Despite the constant threat of danger and destruction from Russia’s invasion of Ukraine, a small yet resilient Christian radio station in Odessa continues to bring God’s word and hope.
New Life Radio, formed in 1996 by Daniel Johnson, president of Christian Radio for Russia, was an effort to address the need of domestic Christian radio services in the country.
“Russia was a land dominated by state-sponsored atheism by the Soviets,” Johnson said. “For 70 years everything was done by man to destroy the Church, even though God retained His remnant. By 1991 it was clear God had determined the end of this godless nation, and He opened a door for us, like in every generation since the time of the Apostles, to carry out the order of Acts 1:8.”
“So He gave us the vision, and despite how difficult it was to pull it off, the Lord gave us success.”
However, the journey has been long and sometimes arduous, Johnson noted.

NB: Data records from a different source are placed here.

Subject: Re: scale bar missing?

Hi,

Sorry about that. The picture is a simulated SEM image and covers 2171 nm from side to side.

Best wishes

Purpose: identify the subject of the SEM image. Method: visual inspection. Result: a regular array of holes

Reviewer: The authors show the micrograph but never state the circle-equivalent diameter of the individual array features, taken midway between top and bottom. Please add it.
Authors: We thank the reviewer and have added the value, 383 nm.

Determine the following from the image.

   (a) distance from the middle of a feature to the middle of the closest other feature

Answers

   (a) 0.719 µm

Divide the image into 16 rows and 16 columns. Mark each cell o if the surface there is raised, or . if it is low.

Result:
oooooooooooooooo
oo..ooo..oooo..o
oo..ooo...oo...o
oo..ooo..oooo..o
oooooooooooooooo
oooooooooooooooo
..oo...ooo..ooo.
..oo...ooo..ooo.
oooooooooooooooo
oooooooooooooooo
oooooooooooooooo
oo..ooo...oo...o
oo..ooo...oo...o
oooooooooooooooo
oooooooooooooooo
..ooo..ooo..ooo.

“After three years of dealing with the Russian government to obtain an FM frequency and building a station, finally in November 1996, New Life Radio went on the air,” he said.
But soon after, Johnson realized the rest of Russia did not have local Christian radio and, knowing how difficult it was to get a channel from the Russian government, he developed a strategy to get Christian programming into every community and remote area of the former Soviet Union.
“The key was in pioneering the use of direct-to-home satellite radio,” he noted.
In 1999, Johnson moved to Moscow and near Red Square set up a radio studio that had fiber optic access to a new satellite providing first-time coast-to-coast coverage of the Russian landmass. By 2000 New Life Radio Moscow went on the air right next to the Kremlin, and delivered digital quality Christian radio 24 hours a day, seven days a week nationwide, using small satellite antennae.
Many evangelical denominations used the station for Christian programming, including Bible teaching and preaching. New Life Radio also has served as a seminary of sorts, including teaching on biblical subjects, for many who could not attend a traditional seminary.
“For communities that would never be able to get an FM channel, this satellite signal would provide a resource for local evangelism and discipleship,” Johnson said.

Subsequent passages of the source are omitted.